Udacity Deep Learning Nanodegree – Part I
As I mentioned yesterday, I’m about three weeks in to the Udacity Deep Learning Nanodegree program. I’ve just resubmitted my first project, and thought this would be a good time to pass on my thoughts to anybody who is following the #SoDS17 items.
For starters, I’ll be honest. There is little here that I could not learn on my own. But I find that it’s useful to learn along with others, and the structure that programs like this provide can be useful, so long as it isn’t too expensive. There is also some (limited) professional benefit to being able to say that you went through a program that is at least somewhat graded as opposed to telling others what you did and asking them to look at your github account for evidence. For myself, the structure and ability to discuss issues and problems with others were the key things that made this summer’s effort worth the $600.
Who is Siraj Raval?
Honestly, I have no idea who he is. I’m not much of a fan of videos in general, so I seemed to have missed the fact that there is apparently a de-facto YouTube Data Science video star out there. In any case, it doesn’t much matter as it seems that he lent (or probably, rented) his name to Udacity. Some of his videos are included in the course, but otherwise he doesn’t really have much to do with it. It seems that there are some occasional online sessions with him, but if you’re thinking you and a few hundred other people are going to be interacting with him regularly, you’ll be disappointed. It doesn’t matter much to me, because while I find his videos mildly entertaining, I don’t find them to be all that informative. Your thoughts on this may vary depending on your own learning preferences.

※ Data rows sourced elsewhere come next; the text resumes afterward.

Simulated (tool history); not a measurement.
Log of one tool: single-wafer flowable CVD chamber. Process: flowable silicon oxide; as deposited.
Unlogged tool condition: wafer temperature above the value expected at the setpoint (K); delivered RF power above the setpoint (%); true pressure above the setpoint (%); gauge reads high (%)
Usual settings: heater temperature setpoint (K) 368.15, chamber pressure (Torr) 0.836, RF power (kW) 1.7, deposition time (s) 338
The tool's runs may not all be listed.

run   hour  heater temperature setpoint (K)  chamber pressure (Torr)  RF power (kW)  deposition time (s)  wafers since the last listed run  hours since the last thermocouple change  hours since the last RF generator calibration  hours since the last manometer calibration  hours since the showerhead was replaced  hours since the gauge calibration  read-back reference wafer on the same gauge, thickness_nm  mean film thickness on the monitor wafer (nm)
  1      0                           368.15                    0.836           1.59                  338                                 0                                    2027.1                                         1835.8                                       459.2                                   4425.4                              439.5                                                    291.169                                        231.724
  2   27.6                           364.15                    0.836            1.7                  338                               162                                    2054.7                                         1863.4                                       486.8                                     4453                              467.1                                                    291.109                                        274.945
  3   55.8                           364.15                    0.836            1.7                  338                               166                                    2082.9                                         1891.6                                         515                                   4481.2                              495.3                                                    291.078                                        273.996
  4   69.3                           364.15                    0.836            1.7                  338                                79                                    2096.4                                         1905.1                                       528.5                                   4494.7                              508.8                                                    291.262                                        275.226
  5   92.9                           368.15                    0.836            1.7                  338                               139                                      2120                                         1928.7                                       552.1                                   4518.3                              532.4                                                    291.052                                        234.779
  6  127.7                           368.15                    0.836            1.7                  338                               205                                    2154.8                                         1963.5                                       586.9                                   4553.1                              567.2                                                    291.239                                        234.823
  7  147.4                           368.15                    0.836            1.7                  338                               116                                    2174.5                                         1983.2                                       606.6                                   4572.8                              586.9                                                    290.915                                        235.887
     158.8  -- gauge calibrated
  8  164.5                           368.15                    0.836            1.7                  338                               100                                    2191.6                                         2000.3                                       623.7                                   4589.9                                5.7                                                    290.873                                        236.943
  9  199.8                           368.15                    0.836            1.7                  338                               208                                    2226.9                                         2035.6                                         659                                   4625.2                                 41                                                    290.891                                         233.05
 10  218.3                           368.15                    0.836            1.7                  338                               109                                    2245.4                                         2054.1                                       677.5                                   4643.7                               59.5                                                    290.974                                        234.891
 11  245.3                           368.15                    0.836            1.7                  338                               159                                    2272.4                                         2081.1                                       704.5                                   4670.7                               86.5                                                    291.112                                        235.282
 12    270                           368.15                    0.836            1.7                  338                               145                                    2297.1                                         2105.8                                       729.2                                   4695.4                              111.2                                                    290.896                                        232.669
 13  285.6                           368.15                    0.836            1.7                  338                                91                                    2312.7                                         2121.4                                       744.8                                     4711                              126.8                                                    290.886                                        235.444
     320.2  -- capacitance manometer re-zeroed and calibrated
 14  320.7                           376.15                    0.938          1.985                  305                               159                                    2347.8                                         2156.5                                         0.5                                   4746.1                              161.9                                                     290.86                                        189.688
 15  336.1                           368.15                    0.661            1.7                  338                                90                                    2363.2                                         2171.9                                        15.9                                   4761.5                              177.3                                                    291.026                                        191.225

The rest of the instructional material seems well put together, nicely organized and very informative. There are a number of instructors and they go back and forth. As with any such situation, some of them resonate better with me than others. Some videos are really well done, and some are much harder to digest — sometimes just a person talking over a screen full of code showing examples. There are usually code samples to go along with the video lectures and presentations.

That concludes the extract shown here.